Consider the code below (a convex, quadratically constraint, quadratic program I pulled out of a hat). As it stands, it runs fine. However, if I comment out the for loop (i.e. I don’t manually set the starting values of x to arbitrary nonzero values), JuMP tells me the solution is infeasible. Anybody know what’s going on here?
Thanks a lot!
Q,R = qr(randn(53,53))
J = randn(53)
H = Q*diagm(randn(53).^2)*Q'
using JuMP
using Ipopt
model = Model(Ipopt.Optimizer)
@variable(model, x[1:53])
for i = 1:53
# Ipopt screws up if this is not the case!
set_start_value(x[i], 1.)
end
@objective(model, Min, x'*H*x)
@constraint(model, x'*J == 0.)
@constraint(model, x'*x == 1.)
JuMP.optimize!(model)
What is the output of termination_status(model) in both cases?
Ipopt is probably finding a locally infeasible solution. This isn’t the same thing as proving that the problem has no feasible solution, and it is expected behavior.
In general, for nonlinear solvers you should provide a good guess for the starting solution using domain knowledge.
The gradient of the constraint @constraint(model, x'*x == 1.) is zero at the default starting point (all zeros) and the constraint isn’t satisfied, so this may be triggering Ipopt’s local infeasibility criterion. If that’s the case, Ipopt is working as designed.
Hi, you are both correct that x .= 0 is infeasible. But so is the manual initialisation x.=1. Since this a convex program (the quadratic matrices are positive definite), I would have thought that Ipopt would be expected to find an initial feasible starting point a priori? Is this not the case?
The constraint x'*x == 1 is not a convex constraint.
The issue isn’t whether the initial point is infeasible. More specifically, it’s whether the initial point satisfies Ipopt’s conditions for declaring local infeasibility. I don’t know these in detail, but having an un-satisfied constraint whose gradient is zero (so there’s no first-order direction to escape the infeasibility) seems likely to trigger these conditions.
Yes, completely correct I was careless. x’*x <= 1 is the convex constraint. Sorry about that.

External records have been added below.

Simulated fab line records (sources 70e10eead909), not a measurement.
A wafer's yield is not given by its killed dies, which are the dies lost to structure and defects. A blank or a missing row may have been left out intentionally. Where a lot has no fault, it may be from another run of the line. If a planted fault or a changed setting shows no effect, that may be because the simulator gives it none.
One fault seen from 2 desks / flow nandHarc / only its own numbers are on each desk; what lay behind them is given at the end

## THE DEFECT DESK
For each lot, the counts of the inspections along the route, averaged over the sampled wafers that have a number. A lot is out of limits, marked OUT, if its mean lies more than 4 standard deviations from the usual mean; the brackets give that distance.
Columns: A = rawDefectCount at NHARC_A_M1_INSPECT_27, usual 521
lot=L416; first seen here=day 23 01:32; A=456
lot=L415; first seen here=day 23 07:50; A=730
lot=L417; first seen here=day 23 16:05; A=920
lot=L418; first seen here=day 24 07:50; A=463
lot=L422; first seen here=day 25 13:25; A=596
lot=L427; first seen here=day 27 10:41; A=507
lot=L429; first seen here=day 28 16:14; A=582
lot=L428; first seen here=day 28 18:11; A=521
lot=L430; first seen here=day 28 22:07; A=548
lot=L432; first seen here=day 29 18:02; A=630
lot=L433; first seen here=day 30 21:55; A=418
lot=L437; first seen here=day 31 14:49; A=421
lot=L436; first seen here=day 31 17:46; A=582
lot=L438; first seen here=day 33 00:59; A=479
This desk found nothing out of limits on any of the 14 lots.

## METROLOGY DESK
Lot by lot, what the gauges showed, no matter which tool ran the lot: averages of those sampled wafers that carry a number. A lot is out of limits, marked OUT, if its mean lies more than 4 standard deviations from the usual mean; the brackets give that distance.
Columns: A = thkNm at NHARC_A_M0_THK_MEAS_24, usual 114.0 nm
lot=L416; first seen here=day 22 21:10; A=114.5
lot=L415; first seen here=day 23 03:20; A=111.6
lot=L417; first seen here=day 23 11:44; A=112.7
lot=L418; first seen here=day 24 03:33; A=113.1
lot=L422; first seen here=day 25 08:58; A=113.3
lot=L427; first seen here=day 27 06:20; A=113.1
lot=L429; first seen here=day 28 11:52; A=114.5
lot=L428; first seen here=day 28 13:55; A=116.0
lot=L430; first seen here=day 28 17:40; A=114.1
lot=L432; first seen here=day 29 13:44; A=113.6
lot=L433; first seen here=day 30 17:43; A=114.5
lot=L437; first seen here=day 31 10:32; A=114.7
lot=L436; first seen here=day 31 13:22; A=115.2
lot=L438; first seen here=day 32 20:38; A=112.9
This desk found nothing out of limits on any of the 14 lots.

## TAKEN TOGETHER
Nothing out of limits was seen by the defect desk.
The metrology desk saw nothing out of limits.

In which case it is a nonlinear program, and initial conditions will determine feasibility. Makes intuitive sense that you need some initial amount of gradient on the constraints to get towards a feasible solution. Everything makes sense. Thanks a lot to both!
If the constraint is x' * x \leq 1, then the global optimum is just x .== 0, right?
If you do have a convex problem like this, a conic formulation should always find the global optimum. In Convex.jl, e.g., the problem would be formulated as
using LinearAlgebra
Q,R = qr(randn(53,53))
J = randn(53)
H = Q*diagm(randn(53).^2)*Q'
using Convex
using SCS
x = Variable(53)
problem = minimize(quadform(x, Symmetric(H)), [x' * J == 0, norm(x, 2) <= 1])
solve!(problem, SCSSolver())
@show problem.optval
@show evaluate(x)